It’s been some time since I last wrote a blog post, and I find myself stuck on how to begin, so I am going to just blurt it out… I’ve been using balloons within my lessons and it has been amazing!
I will admit, I feel as though I have stumbled upon this in a similar fashion to someone stumbling upon a classic TV show on Netflix... You know the one, the person who then tries to tell how good some show is, when in fact, everyone was watching the exact show they are talking about 3 years ago and they're incredibly late to the party.
Recently I started teaching a Net & Wall Unit and decided that for the Instant Activity (to get students moving straight away) students would walk into the gym, grab a balloon and see if they could keep it off the ground - SIMPLE.

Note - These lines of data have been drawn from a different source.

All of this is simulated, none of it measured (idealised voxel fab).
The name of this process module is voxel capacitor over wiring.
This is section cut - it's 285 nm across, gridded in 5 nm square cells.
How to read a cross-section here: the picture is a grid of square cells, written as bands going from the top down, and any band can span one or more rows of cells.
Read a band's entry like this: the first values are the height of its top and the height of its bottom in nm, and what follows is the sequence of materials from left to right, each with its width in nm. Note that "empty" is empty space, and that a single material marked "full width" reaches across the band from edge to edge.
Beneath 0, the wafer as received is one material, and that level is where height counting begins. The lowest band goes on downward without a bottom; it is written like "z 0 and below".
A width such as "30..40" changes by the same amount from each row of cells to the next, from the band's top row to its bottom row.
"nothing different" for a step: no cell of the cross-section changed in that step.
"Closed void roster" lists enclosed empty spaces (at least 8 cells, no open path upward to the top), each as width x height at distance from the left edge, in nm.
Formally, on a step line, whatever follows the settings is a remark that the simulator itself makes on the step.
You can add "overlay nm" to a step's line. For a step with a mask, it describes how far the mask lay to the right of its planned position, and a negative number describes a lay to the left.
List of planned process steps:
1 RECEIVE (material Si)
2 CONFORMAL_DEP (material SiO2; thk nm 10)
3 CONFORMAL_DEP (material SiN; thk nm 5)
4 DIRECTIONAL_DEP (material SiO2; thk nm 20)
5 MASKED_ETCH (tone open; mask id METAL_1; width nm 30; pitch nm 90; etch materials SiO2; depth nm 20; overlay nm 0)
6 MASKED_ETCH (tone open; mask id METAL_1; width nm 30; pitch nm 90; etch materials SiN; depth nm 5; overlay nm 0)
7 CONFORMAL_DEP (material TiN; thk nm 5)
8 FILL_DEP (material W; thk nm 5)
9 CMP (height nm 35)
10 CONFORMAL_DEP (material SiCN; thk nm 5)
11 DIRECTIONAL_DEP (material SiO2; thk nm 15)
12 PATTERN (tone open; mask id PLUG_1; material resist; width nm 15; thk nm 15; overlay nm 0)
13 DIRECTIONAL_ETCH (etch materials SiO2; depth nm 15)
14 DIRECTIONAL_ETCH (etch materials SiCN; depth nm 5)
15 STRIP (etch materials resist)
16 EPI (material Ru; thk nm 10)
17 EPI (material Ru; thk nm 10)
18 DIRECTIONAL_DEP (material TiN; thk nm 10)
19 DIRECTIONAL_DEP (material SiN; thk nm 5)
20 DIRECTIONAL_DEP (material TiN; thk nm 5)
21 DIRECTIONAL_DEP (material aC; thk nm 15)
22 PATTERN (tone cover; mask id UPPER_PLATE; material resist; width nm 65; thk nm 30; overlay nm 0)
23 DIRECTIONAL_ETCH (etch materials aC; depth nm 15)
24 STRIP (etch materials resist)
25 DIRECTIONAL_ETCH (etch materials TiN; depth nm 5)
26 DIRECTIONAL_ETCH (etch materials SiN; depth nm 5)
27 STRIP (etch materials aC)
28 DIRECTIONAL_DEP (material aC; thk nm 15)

I thought students would enjoy the novelty of this, but I didn’t think it would work so well. Students were laughing, jumping around, and walking over to me, completely red in the face and sweating profusely, asking if they could get a drink after about 5 minutes of a lesson. I watched on as Year 6 students let their ‘cool kid’ persona down for a moment, and simply played like the young child that they are.
Based upon the success of using the balloons over the course of this introductory week, the balloons have been there to stay and involved within lessons from Foundation to Six.
It’s not only the fun & engagement element that makes them great, the other great benefit that balloons provide to students is ‘time’. Based upon the ‘time’ a balloon floats in the air, students have time to track the ball with their eyes, get their bodies into a correct position to catch or strike it, and don’t need to rush as if it were a ball. The balloons, therefore, provide a level of differentiation that I hadn’t really thought about when I first grabbed them for the Instant Activity. I just got them for the fun element, but they have provided so much more substance than that.
Based upon this, Year 6 students started to use the balloons in Badminton. As a Net & Wall sport, students were exploring the skills of Badminton, but most students fell short of playing a game as they struggled to maintain a rally with their partner, even when using a modified shuttlecock. Enter, the Balloon. While the balloon allows more than enough time for these older students to play the game, it allowed them to explore using a badminton racquet more freely and led to more laughs, success, and gameplay than what the shuttlecock had.
With the younger students, they have been pumped to play ‘Keepy Uppy’, a game made famous by the ‘Bluey’ cartoon show. However, the fun doesn’t stop there, as touched on previously, they can also use the balloons for striking, for working on ‘tracking’ with their eyes, or can be used to provide a stimulus for cooperative gameplay.
The balloons have also been a hit with Year 3 students, who I find are often really keen to play games, but lack the skills to play a full-blown match. Based upon this, modified ‘Volleyball’, with the use of a balloon, has been a great tool to have the students experience a game, use and gain a greater understanding of tactics and strategies and develop their skills, in a friendly and differentiated manner.
I must say though, something that must be considered when throwing balloons into your program is some due diligence on allergies within your school. Obviously, balloons can be an allergen for some students and therefore I strongly encourage anyone that is considering the use of balloons within their program, ensure that there are no students within the school that may have an allergic reaction to them.
Similarly to the above, I have found that there are some students that are very apprehensive about the use of balloons. Based upon this, it is essential to ensure that you make all students feel safe within the environment, which may be done by cautioning all students on the appropriate use of balloons around others (eg. not deliberately popping them) or offering a different activity or piece of equipment in order to complete the same activity.
While keeping the above in mind, I believe balloons can be an absolute asset to your lessons and program. After discovering this for myself, I decided to share my success on Twitter, which led to even more great suggestions about alternative pieces of equipment that can be used within PE. If you check out the Twitter thread below, there are some wonderful ideas that you can also use.
I know I am running the risk here of being late to a party that everyone else arrived at long ago, however, if you’re like me and just discovering the use of balloons in PE, you’re set to have some fun!